The resulting ER values are burdened by uncertainties that originated from several sources, such as (1) the concentration measurements, (2) the BC source apportion, and (3) the MLR calculation. In the following we discuss the different uncertainty sources and estimate the final error of the ER (EF) values.
The measurement is always burdened by a random fluctuation of the readings. As was already mentioned above, the unit-to-unit deviance was 1 % for the BC monitor and 0.4 % for the CO2 sensor. In addition, there is a maximum of 2 % uncertainty of the CO2 measurement and a significantly higher, 25 % systematic error of the BC measurement that comes from the uncertainty in the MAC value and the C factor (Ivančič et al., 2022).
∗ Converted from mg km−1 units using the CO2 EF from the same study. Converted from PM2.5 g km−1 EF using fuel consumption and BC percentage of PM2.5 published by the same study.
The error of the BC source apportionment is caused by the uncertainties in the BB- and FF-related AAEs. Generally, when there is no independent measurement available for correlating the traffic or BB-related BC emissions, this error is estimated as 20 % (Healy et al., 2017). In our case, the source apportionment was combined with a correlation analysis (MLR) that increased the precision of the final values, since only those cases were considered where the source-specific BC–CO2 correlation was high.
The abovementioned random error of the measured data and the uncertainty of the source apportionment result in uncertainties of the BC–CO2 slopes given by the MLR analysis. Besides them, an additional error is generated by the failure of the presumed conditions of the MLR. During the MLR analysis it was assumed that the CO2 background and the ER values are constant during the applied 1 h time window (see Eq. 4). Any significant variation of these parameters during the time window increases the uncertainty of the slopes.
The uncertainties of the slopes given by the MLR analysis performed by the “lm” function of the “stats” package were 6 % for the FF source and 8 % for the BB source on average. This is a combined uncertainty that includes the random error and the source apportionment uncertainty. It is seen that the original 20 % uncertainty was significantly improved by the MLR analysis due to the applied strict threshold of the correlation coefficient (R2=0.9). The systematic 25 % error of the BC measurement increases these uncertainties, so the final uncertainties of the ERs are 31 % for the FF sources and 33 % for the BB sources. The carbon content of the diesel fuel is exactly known, while the wood carbon content also has a ∼7 % uncertainty if the exact type of burnt wood is unknown (see Eq. 1 and the related text). So, the final EFFF uncertainty is the same (31 %), while it is about 40 % for the EFBB.

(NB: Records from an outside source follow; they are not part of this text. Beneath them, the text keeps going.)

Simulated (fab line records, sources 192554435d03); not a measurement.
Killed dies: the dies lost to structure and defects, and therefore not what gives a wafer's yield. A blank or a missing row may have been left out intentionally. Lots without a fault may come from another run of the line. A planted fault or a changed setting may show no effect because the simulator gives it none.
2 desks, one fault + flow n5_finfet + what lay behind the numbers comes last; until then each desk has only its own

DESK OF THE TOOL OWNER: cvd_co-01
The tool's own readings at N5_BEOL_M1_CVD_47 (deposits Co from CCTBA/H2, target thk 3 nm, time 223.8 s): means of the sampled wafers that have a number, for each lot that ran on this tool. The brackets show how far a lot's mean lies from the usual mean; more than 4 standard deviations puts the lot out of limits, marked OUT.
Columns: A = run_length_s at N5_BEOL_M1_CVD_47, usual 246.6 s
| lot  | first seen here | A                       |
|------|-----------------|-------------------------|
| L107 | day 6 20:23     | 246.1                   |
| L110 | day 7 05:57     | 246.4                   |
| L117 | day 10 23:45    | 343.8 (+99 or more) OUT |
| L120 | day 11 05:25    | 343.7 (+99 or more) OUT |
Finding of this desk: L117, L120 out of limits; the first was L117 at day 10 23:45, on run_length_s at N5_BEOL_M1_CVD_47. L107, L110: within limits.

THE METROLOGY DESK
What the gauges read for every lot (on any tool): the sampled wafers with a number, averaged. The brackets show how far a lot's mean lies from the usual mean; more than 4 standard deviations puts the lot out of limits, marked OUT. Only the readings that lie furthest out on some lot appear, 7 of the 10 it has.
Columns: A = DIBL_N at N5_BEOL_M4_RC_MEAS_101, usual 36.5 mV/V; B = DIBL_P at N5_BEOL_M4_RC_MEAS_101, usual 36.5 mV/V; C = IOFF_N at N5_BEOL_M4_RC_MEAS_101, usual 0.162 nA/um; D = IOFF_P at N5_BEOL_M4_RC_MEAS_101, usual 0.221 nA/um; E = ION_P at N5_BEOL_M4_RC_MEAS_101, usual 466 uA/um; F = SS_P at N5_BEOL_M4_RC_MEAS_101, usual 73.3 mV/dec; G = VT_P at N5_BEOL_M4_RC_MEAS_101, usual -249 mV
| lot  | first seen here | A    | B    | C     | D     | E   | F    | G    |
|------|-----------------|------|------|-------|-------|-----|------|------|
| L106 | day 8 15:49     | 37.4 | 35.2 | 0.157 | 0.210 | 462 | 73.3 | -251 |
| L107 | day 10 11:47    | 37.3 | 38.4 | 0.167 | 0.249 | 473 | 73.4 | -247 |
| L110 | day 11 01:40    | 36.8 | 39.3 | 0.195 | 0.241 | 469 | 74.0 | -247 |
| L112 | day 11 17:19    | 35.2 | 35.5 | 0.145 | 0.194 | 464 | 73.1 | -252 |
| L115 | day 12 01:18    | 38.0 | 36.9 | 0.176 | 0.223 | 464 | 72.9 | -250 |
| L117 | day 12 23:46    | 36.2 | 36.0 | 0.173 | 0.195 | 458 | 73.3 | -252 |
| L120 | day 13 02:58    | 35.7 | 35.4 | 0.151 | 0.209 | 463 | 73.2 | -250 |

3.1 Overview of the measurement results and diurnal cycle of the pollution
The statistical metrics of the hourly measurement averages at the three locations are summarized in Table 2. The BCFF and BCBB fractions are shown separately, as well as the CO2 concentrations, temperature, and relative humidity. The meteorological parameters were measured at the BTC locations only but can be considered generally valid values for the whole city area.
It is seen that the traffic-related BCFF component dominates the BC load at all the locations. The mean BCFF concentrations were 3049, 2200, and 2650 ng m−3 at the BTC, SKY, and TRO locations, respectively, while the corresponding BCBB concentrations were 1595, 1360, and 2180 ng m−3. The biggest difference between the FF- and BB-related components can be observed at the BTC location (64 % vs. 36 % of the total BC), while the smallest one was at TRO (55 % vs. 45 %), indicating a higher influence of wood combustion in the historical center of the city.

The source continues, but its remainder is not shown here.